Thread: pgsql: Generalize hash and ordering support in amapi
Generalize hash and ordering support in amapi Stop comparing access method OID values against HASH_AM_OID and BTREE_AM_OID, and instead check the IndexAmRoutine for an index to see if it advertises its ability to perform the necessary ordering, hashing, or cross-type comparing functionality. A field amcanorder already existed, this uses it more widely. Fields amcanhash and amcancrosscompare are added for the other purposes. Author: Mark Dilger <mark.dilger@enterprisedb.com> Discussion: https://www.postgresql.org/message-id/flat/E72EAA49-354D-4C2E-8EB9-255197F55330@enterprisedb.com Branch ------ master Details ------- https://git.postgresql.org/pg/commitdiff/ce62f2f2a0a48d021f250ba84dfcab5d45ddc914 Modified Files -------------- contrib/bloom/blutils.c | 2 ++ doc/src/sgml/indexam.sgml | 4 +++ src/backend/access/brin/brin.c | 2 ++ src/backend/access/gin/ginutil.c | 2 ++ src/backend/access/gist/gist.c | 2 ++ src/backend/access/hash/hash.c | 2 ++ src/backend/access/nbtree/nbtree.c | 2 ++ src/backend/access/spgist/spgutils.c | 2 ++ src/backend/commands/opclasscmds.c | 34 ++++++++++++------------ src/backend/executor/nodeIndexscan.c | 4 +-- src/backend/utils/cache/lsyscache.c | 8 +++--- src/include/access/amapi.h | 4 +++ src/test/modules/dummy_index_am/dummy_index_am.c | 2 ++ src/test/regress/expected/alter_generic.out | 6 ++--- 14 files changed, 50 insertions(+), 26 deletions(-)

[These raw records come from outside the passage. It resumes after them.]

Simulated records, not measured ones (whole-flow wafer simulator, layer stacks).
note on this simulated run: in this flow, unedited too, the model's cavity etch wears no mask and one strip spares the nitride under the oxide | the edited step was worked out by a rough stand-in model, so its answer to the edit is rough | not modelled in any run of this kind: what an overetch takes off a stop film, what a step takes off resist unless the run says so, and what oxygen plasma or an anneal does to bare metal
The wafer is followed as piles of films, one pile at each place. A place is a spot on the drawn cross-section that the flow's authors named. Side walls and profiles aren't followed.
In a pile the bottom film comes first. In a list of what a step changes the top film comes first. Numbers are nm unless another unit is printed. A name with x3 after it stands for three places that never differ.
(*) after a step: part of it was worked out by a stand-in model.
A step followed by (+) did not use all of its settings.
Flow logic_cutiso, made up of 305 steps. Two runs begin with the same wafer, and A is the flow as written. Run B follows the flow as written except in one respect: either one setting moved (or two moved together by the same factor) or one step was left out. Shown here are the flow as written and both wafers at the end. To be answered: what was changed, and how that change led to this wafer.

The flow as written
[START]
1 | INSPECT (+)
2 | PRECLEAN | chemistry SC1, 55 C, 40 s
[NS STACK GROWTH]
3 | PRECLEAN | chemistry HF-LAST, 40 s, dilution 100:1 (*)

Peter Eisentraut <peter@eisentraut.org> writes: > Generalize hash and ordering support in amapi > Stop comparing access method OID values against HASH_AM_OID and > BTREE_AM_OID, and instead check the IndexAmRoutine for an index to see > if it advertises its ability to perform the necessary ordering, > hashing, or cross-type comparing functionality. A field amcanorder > already existed, this uses it more widely. Fields amcanhash and > amcancrosscompare are added for the other purposes. AFAICS, this patch sets amcancrosscompare true only for btree, which means this change to equality_ops_are_compatible is surely wrong: - /* must be btree or hash */ - if (op_form->amopmethod == BTREE_AM_OID || - op_form->amopmethod == HASH_AM_OID) + if (amroutine->amcancrosscompare) More generally, I think that "amcancrosscompare" is a horribly underspecified and misleadingly-named concept. Most of our AMs are capable of supporting cross-type operators, though for some it's more about what the per-opclass infrastructure can do than what the AM does. So what does that flag *really* mean? I also object strongly to the fact that the comments for equality_ops_are_compatible and comparison_ops_are_compatible were not modified: * This is trivially true if they are the same operator. Otherwise, * we look to see if they can be found in the same btree or hash opfamily. * This is trivially true if they are the same operator. Otherwise, * we look to see if they can be found in the same btree opfamily. I do not think this was in shape to be committed. For stuff like this, clarity of thought and precision of specification are critical, and this patch has neither. regards, tom lane
On Thu, Feb 27, 2025 at 8:27 AM Tom Lane <tgl@sss.pgh.pa.us> wrote:
Peter Eisentraut <peter@eisentraut.org> writes:
> Generalize hash and ordering support in amapi
> Stop comparing access method OID values against HASH_AM_OID and
> BTREE_AM_OID, and instead check the IndexAmRoutine for an index to see
> if it advertises its ability to perform the necessary ordering,
> hashing, or cross-type comparing functionality. A field amcanorder
> already existed, this uses it more widely. Fields amcanhash and
> amcancrosscompare are added for the other purposes.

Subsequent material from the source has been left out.